Make intermittently failing concurrencyTests more stable. by cbickel · Pull Request #4281 · apache/openwhisk

cbickel · 2019-02-13T15:47:31Z

The test Action concurrency limits should execute activations sequentially when concurrency = 1 fails intermittently. The reason is, that 4 activations are started in parallel.
If there is a delay to one of these activations, the last activation will reuse an existing container, which has already an incremented counter.
This PR changes the action to decrement the counter before leaving the action.

This will also enhance local debugging, as the warm container can be reused.

Related issue and scope

I opened an issue to propose and discuss this change (#????)

My changes affect the following components

Types of changes

Bug fix (generally a non-breaking change which closes an issue).
Enhancement or new feature (adds new functionality).
Breaking change (a bug fix or enhancement which changes existing behavior).

Checklist:

I signed an Apache CLA.
I reviewed the style guides and followed the recommendations (Travis CI will check :).
I added tests to cover my changes.
My changes require further changes to the documentation.
I updated the documentation where necessary.

codecov-io · 2019-02-13T16:53:20Z

Codecov Report

Merging #4281 into master will increase coverage by 21.16%.
The diff coverage is n/a.

@@             Coverage Diff             @@
##           master    #4281       +/-   ##
===========================================
+ Coverage   59.81%   80.97%   +21.16%     
===========================================
  Files         163      163               
  Lines        7594     7594               
  Branches      502      502               
===========================================
+ Hits         4542     6149     +1607     
+ Misses       3052     1445     -1607

Impacted Files	Coverage Δ
.../org/apache/openwhisk/core/entity/EntityPath.scala	`100% <0%> (+1.88%)`	⬆️
...a/org/apache/openwhisk/core/entity/Parameter.scala	`95.45% <0%> (+2.27%)`	⬆️
.../org/apache/openwhisk/http/PoolingRestClient.scala	`90% <0%> (+3.33%)`	⬆️
...hisk/core/controller/actions/SequenceActions.scala	`92.1% <0%> (+3.5%)`	⬆️
...pache/openwhisk/core/containerpool/Container.scala	`88.6% <0%> (+3.79%)`	⬆️
...abase/cosmosdb/CosmosDBArtifactStoreProvider.scala	`4% <0%> (+4%)`	⬆️
...tainerpool/docker/DockerClientWithFileAccess.scala	`96% <0%> (+4%)`	⬆️
...rg/apache/openwhisk/core/entity/ExecManifest.scala	`97.87% <0%> (+4.25%)`	⬆️
...he/openwhisk/core/database/CouchDbRestClient.scala	`87.23% <0%> (+4.25%)`	⬆️
...a/org/apache/openwhisk/core/entity/TimeLimit.scala	`95.45% <0%> (+4.54%)`	⬆️
... and 92 more

Continue to review full report at Codecov.

Legend - Click here to learn more
Δ = absolute <relative> (impact), ø = not affected, ? = missing data
Powered by Codecov. Last update 619c86d...afaefcb. Read the comment docs.

tysonnorris · 2019-02-13T18:43:43Z

I guess this is OK, but I'm not sure what the test failure looks like?

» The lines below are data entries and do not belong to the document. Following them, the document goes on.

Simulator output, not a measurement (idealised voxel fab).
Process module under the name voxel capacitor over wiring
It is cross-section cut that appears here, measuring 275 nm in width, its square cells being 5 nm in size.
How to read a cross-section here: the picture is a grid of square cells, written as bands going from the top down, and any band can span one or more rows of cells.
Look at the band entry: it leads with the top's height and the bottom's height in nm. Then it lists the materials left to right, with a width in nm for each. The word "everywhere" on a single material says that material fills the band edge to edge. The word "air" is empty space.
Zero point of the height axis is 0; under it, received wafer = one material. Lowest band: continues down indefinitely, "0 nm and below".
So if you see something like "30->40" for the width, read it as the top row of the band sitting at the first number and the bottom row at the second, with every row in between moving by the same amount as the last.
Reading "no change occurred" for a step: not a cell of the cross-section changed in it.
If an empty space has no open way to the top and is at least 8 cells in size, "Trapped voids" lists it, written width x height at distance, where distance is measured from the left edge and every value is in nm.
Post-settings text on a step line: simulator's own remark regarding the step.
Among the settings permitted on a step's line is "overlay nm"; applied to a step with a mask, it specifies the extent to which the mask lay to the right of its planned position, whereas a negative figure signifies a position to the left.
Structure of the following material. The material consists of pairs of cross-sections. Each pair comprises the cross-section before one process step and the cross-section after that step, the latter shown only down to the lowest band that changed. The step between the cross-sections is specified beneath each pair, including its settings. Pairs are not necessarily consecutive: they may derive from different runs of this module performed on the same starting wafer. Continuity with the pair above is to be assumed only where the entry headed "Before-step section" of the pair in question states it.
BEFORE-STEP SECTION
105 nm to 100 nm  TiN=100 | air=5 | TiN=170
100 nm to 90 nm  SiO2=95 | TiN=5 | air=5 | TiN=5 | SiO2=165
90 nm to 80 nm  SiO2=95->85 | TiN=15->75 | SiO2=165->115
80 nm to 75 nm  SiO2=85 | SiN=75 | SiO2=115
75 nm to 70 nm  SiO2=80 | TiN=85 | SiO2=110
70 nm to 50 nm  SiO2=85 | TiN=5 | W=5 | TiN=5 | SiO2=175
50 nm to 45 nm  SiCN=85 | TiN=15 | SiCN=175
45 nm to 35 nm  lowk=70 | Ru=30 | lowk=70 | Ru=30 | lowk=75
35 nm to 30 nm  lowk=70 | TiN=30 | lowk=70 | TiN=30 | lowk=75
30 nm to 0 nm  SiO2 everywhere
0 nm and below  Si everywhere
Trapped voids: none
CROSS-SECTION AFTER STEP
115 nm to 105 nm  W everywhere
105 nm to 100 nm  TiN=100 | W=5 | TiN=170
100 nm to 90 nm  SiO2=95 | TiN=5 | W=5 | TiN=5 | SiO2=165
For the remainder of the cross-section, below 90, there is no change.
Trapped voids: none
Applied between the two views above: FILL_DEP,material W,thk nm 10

The reason is, that 4 activations are started in parallel.
If there is a delay to one of these activations, the last activation will reuse an existing container, which has already an incremented counter.

But the test is for explicitly reusing the container - are you saying a different test is unexpectedly using the same container? If so, there is still a risk I think in case that other test uses the container before the interval is up that resets the counter. I don't see other tests sharing the same action that uses concurrent.js

Or is this a case where of the 4 activations - one (or more) take > 30s to arrive, which results in rejection? If one arrives after another is rejected, I expect the container to be destroyed and not reused.

rabbah · 2019-02-13T18:48:28Z

tests/dat/actions/concurrent.js

 // Licensed to the Apache Software Foundation (ASF) under one or more contributor
 // license agreements; and to You under the Apache License, Version 2.0.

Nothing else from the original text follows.